Weighing the differences
The most important question is whether there are any differences between ISA 100.11a and WirelessHART. The answer depends
on who is asked.
According to Caro, "The main differences are very technical and not easy for users to identify. Some users have an immediate
need for wireless protocol, so that is one benefit for devices conforming to WirelessHART, which will be on the market some
number of months in advance of products that conform to ISA 100.11a. Users needing to augment safety systems, for example,
are installing whatever wireless they can put their hands on for many of these applications simply because they want the functionality
and they are not willing to wait for the standard with the idea that perhaps someday they may go back through those installations
and replace them with something that conforms to their plant standard. Many users, particularly those on the ISA committee,
say that to them the early availability of wireless devices is not an advantage. Being first to market doesn't necessarily
mean that it's the one that is going to prevail." In addition, says Caro, "the time and effort being devoted to ISA 100 has
benefits in the information-security area that exceed the requirements for WirelessHART."

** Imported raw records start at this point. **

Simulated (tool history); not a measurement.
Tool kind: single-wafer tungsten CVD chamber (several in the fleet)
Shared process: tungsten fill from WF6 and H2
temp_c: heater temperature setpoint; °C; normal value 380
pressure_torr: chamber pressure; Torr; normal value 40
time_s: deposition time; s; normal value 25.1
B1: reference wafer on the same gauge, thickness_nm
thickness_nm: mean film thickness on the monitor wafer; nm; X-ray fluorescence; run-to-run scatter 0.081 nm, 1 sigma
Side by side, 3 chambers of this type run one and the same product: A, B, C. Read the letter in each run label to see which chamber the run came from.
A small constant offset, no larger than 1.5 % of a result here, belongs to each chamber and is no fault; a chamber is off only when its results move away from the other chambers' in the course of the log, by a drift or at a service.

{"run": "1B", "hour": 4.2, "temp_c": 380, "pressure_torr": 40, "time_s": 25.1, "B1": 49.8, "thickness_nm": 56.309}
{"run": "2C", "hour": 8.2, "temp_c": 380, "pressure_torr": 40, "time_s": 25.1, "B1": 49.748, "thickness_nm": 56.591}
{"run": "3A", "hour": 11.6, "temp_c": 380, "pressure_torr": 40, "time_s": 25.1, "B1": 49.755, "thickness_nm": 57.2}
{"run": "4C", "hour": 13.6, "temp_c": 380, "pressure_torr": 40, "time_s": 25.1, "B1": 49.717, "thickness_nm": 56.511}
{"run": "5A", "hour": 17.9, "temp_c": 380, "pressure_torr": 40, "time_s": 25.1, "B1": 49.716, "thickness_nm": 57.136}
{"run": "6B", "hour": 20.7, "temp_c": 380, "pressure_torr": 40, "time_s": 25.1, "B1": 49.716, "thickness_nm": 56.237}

Karschnia disagrees. "There are no differences that are important to solving the customers problems, and this is key. It is
like one person saying something in English and another saying it in French. They use the same underlying basics, except
that SP100 has deviated from an IEEE standard [802.5.14], and WirelessHART used the IEEE standard as is."
Ladd says the radios are the same and the frequencies are the same, but there is a difference in how they communicate and
how passwords are established. "WirelessHART only allows join keys or passwords to be keyed in via hard wire, whereas [ISA]
intends to transmit them via wireless. From our standpoint, this could be a security risk. Our standard requires a maintenance
port that is secure and backward compatible to all handheld communicators and PC-based applications that are in the field
today."
Emerson donated a lot of intellectual property to HCF and ISA. "It's the same intellectual property for security, time-synchronized
mesh protocols, and 802.15.4 radios. Both of those standards have adopted those pieces. If you peel back all the noise in
the system, you'll find that they look exactly the same," says Karschnia.
Double standards
ISA 100.11a and WirelessHART are built using the same chip (i.e., the physical layer of the two standards is identical). They
operate at the same frequencies and use the frequencies in approximately the same way. However because of differences in the
upper-layer protocols, they are not compatible. But compatibility is not the same as the ability to coexist. "The biggest
questions that users ask are, 'We know they are not compatible, but can they coexist? Can I have a network of WirelessHART
instruments that I've installed this year and then I go back later on in the same area of the plant and install another network
of ISA 100.11a instruments?" says Caro.
Because the two standards use the same frequency, Caro says they have the potential to interfere with each other. "However,
because we have recognized that the 2.4-GHz spectrum is busy, we have to provide ways for devices to share that spectrum and
to recover from any collisions that may occur. And we have built in the recover mechanisms so that the user generally will
not be required to intervene at all; that is, they will self recover, and the two networks will coexist peacefully within
that same domain. We believe that to be true and we have additional adjustments that can be made to ISA 100, although it is
not clear that any of those things can be done to WirelessHART."
Caro explains that technically, both protocols use a pattern of frequency hopping, and the patterns of frequency hopping are
different. But occasionally they will hop to the same frequency at the same time. The result of that will be collision, an
error message, and then a retry. The retry will occur at a different frequency and because the hopping patterns are different,
then the retry in both cases will be at different frequencies. So there is an automatic recovery mechanism that will enable
the two systems to coexist without the need for elegant software tools to adjust the networks.